Texas farmland values rose 1% to 4% on an annual basis, according to the quarterly survey of Texas agricultural bankers conducted by the Federal Reserve Bank of Dallas. The bank reports the value of dryland cropland rose 4.2% for the year ending Sept. 1 while the value of irrigated cropland rose 0.8% and the value of ranchland increased 1.6%. The bank pegs the average value of an acre of Texas dryland cropland at $1,725, an acre of Texas irrigated cropland at $1,976 and an acre of Texas ranchland at $1,902.
The Dallas Fed bank also serves northern New Mexico and southern Louisiana bankers. When their survey results are included, the value of district dryland cropland rose 4.2%, district irrigated cropland increased 2.7% and district ranchland gained 1.5%.
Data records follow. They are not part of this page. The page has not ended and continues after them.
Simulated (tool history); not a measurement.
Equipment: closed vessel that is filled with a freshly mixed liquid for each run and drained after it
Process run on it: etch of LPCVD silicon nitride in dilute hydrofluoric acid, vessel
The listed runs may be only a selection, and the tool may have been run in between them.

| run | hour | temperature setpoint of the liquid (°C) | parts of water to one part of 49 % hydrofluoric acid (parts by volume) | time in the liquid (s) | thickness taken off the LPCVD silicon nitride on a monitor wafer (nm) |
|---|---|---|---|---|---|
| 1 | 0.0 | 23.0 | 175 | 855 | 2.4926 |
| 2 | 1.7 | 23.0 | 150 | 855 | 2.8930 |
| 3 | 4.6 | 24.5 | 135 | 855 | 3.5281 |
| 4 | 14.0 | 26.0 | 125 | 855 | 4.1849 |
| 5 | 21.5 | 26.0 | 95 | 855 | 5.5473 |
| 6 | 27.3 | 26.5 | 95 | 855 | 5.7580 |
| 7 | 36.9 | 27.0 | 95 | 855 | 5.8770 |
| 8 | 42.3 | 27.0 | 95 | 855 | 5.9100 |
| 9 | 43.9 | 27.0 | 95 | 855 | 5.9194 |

"Bankers responding to the third-quarter survey reported that after their regions received beneficial rains in the spring, limited rainfall and a return of drought conditions in some areas in the third quarter damped outlooks," the bank says. "Low commodity prices have created profitability concerns, and respondents expect price pressures will result in lower farm incomes. Bankers in a couple of regions noted that crops and pastures were in good condition after rain earlier in the year and that crop yields are average to above average."
On a quarterly basis, the bank says, "district dryland was the only land type to see increased values this quarter. Real dryland values were up 1% over last quarter, while real land values decreased for irrigated cropland (3%) and ranchland (7 %)."